- MD5 Alive?
- Posted by JuiceMan on August 20th, 2007
I'm hoping I can find somebody who might know about the guts of MD5 ,
really on a platform or implementation independent way.
Background: I've got an existing web app (Perl/CGI) chugging along
doing its thing. It's been happy for some time now. I'm relying on MD5
to give me a unique value for a password, data (m/d/y), some other
flags, prefereneces, or status as to what the user is doing all told
about 70-80 characters. I'm not relying solely on MD5 for password
authentication. I have other alogrithmns being used for that. This has
nothing to do with on-line commerce. If the user submits a form either
one or all of the following could be wrong: username, not todays date,
my code may not be able to understand where they are. I find something
wrong I reset user has to relog in and starts from the beginning. What
has become a nice little artifact of this is that users have to relog
in everyday.
So I was young back then I choose to use authentication over the use
of cookies. I'm not going to update this to change, but as I ponder my
next design for the current client I do have opportunity to try
something new. Though I'd rather not. So MD5:
risk that anybody is go looking into the source and see the hidden
fields. It's an even less of a risk that somebody would even think I'm
doing MD5 for this. I was young back then
Also in the grand scheme
things not that major user log in is not impacted password is
maintained under another encryption function of the database itself.

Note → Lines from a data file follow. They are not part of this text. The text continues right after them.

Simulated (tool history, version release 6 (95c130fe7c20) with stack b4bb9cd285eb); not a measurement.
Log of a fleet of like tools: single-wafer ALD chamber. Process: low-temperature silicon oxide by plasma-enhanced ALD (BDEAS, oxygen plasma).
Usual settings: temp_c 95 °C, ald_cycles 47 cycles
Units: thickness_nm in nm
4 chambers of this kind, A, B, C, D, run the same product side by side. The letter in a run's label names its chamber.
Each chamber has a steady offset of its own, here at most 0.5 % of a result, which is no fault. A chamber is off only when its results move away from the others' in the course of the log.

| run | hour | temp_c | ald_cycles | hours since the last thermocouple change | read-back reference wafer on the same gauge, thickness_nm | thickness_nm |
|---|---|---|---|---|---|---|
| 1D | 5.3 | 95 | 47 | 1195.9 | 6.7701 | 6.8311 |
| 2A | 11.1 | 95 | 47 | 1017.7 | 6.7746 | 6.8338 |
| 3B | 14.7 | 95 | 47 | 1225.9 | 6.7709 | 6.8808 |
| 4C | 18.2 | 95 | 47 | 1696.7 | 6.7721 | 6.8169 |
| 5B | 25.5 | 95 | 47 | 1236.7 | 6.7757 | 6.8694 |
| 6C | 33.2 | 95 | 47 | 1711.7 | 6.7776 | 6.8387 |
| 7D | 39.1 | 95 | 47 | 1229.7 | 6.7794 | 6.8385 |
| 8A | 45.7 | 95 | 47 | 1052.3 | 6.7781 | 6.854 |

Worse case user will avoid logging in each day or confuse my script as
to what there doing. There's nothing for them to see that they can't
see now.
So now as I ponder my new design I would be interested in answers to
the following questions, and it sounds like I just stumbled onto a
site that might be able to answer them:
What's even better (I think?) is that I've got a twist on MD5. I'm
running the digest 25 times on itself, breaking the digest into 2
parts and inserting a known string (like a salt) in between the parts
and rerunning it another 25 times all 3 reassembled pieces(original
first, my salt, and original second). Am I interfering with the nature
MD5 by doing this and losing anything it's giving me, by doing this do
I run the risk of not getting a unique value from MD5? (Q2 Yes or No).
I've visited one of those cracker sites. I've ran MD5 a 5-6 times on
itself and they were able to tell me what my previous digest was and
eventually back to the original Ok fine. I ran it 1250 times on itself
and they weren't so successful.
I've gotten a detail implmentation of MD5 which matches what the
cracker site tells me, and the results both match for "abc" (just for
fun). I also have a detailed write up as to MD5's working. I might
just fall in love with this. Now instead being in some library
somewhere I have a sense of control of it and I know my host won't
take it away from me. As I read it there are 4 functions that are used
each "round" summarized below:
1. AND(x,y) OR AND(Notx, y)
2. AND(x,z) OR AND(Notz,y)
3. EXOR (X,Y,Z)
4. EXOR(Y, (AND (X, NotZ)
Sorry, notation's not the best but hopefully you can decipher. So what
if I changed the order of the functions like did 2,1,3,4. Can I louse
up MD5 so that it won't be effective in producing unique digest (Q3.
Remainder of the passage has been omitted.